Experimental Quantum Simulation of Dynamic Localization on Curved Photonic Lattices

TL;DR

This paper demonstrates experimental quantum simulation of dynamic localization in curved photonic lattices, analyzing transport properties and potential applications in quantum information processing using both 1D and 2D arrays.

Contribution

It provides the first experimental measurement of variances in dynamic localization on curved photonic lattices and introduces a quantum walk approach for anisotropic coupling analysis.

Findings

Successfully observed suppressed single-photon evolution patterns.

Measured variances match analytical and quantum walk models.

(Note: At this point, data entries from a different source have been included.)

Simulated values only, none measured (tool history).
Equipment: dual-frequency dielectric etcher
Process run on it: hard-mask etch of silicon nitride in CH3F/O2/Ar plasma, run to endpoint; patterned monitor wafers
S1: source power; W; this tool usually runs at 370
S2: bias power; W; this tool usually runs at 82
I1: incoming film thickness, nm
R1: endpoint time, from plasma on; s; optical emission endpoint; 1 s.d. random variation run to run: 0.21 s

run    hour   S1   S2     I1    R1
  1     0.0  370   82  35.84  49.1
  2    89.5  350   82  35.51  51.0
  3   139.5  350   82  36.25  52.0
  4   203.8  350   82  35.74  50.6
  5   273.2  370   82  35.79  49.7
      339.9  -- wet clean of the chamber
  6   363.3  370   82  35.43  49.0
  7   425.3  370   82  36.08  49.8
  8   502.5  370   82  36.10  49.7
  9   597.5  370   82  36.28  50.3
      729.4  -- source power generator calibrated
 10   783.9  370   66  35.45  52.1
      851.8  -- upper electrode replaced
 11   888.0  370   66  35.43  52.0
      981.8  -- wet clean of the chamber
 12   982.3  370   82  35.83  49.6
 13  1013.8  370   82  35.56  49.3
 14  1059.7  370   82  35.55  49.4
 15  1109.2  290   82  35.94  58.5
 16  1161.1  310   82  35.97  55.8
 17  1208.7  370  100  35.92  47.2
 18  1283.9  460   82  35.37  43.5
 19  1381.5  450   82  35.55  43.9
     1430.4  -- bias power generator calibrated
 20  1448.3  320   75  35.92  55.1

Achieved nearly complete localization acting as a photonic memory.

Abstract

Dynamic localization, which originates from the phenomena of particle evolution suppression under an externally applied AC electric field, has been simulated by suppressed light evolution in periodically-curved photonic arrays. However, experimental studies on their quantitative dynamic transport properties and application for quantum information processing are rare. Here we fabricate one-dimensional and hexagonal two-dimensional arrays, both with sinusoidal curvature. We successfully observe the suppressed single-photon evolution patterns, and for the first time measure the variances to study their transport properties. For one-dimensional arrays, the measured variances match both the analytical electric field calculation and the quantum walk Hamiltonian engineering approach. For hexagonal arrays, as anisotropic effective couplings in four directions are mutually dependent, the analytical approach suffers, while quantum walk conveniently incorporates all anisotropic coupling coefficients in the Hamiltonian and solves its exponential as a whole, yielding consistent variances with our experimental results. Furthermore, we implement a nearly complete localization to show that it can preserve both the initial injection and the wave-packet after some evolution, acting as a memory of a flexible time scale in integrated photonics. We demonstrate a useful quantum simulation of dynamic localization for studying their anisotropic transport properties, and a promising application of dynamic localization as a building block for quantum information processing in integrated photonics.